How creative are you?
Here are six quick exercises
1. How many smaller words can you create out of the word 'encyclopaedia'?
2. How many uses can you think of for a flowerpot?
3. Imagine the building you are sitting in right now, but upside down. How would you get from the top to the bottom? What would happen to the cupboards? How would you get in?
4. How many times today have you made a creative decision?
5. Consider the following items: a metal bedstead, a broken coat-hanger, three bottles of beer, a fire alarm sounding, a dog barking. What is going on? Whose room is this and what has just happened? Who is there?
6. Go to the dampest place in your home or place of work (this maybe the garage, a deep cupboard, or the basement). Inhale deeply and then imagine what individual elements make up the smell. Try to list all the constituent parts, and to write them down as quickly as possible.
Feedback on the exercises
The creative mind starts spotting the obvious choices and then developing strategies for how to find more (first letter and second, first letter and third, first letter and fourth etc).
The creative mind will find many alternative uses that are not immediately apparent - as a hat, a stepping stone, a strengthened fist etc. They will also tend to redefine the question, thus asking whether it is a plastic or terracotta one, and of what size?
The creative mind will not be put off by the apparent illogicality of the scenario suggested and will work away at coming to understand the new arrangements. It will also spot some interesting side effects (the white ceilings would quickly get dirty as people walked on them).
Whereas the initial response may be not even once; the creative mind will look for opportunities for choice where some creativity was exercised such as what to wear, which mug to choose for a drink, how to arrange toast on a plate and what kind of route to take to work.

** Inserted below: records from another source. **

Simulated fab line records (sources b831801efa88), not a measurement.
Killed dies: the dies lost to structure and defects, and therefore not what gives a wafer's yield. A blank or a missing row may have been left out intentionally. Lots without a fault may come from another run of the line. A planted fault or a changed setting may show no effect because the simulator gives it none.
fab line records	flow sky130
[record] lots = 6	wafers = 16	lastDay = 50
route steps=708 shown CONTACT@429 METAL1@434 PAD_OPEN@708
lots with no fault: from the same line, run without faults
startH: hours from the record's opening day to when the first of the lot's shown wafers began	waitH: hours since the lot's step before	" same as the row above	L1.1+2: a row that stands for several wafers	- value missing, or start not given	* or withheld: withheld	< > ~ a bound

The creative mind relishes this kind of challenge, will engage and come up with a response to how these disparate items are connected. What is more, their imagined union will quickly seem so real that the individual will come to believe the linkage really happened.
Our sense of smell is often much more acute than we realise; most of us take it for granted. And if you concentrate and write quickly, accessing a flow of consciousness, you will probably be surprised at how much emerges from casual observation.
In response to all these exercises, the creative mind will go on working on the problems set, whether consciously or subconsciously, long after the time frame has elapsed.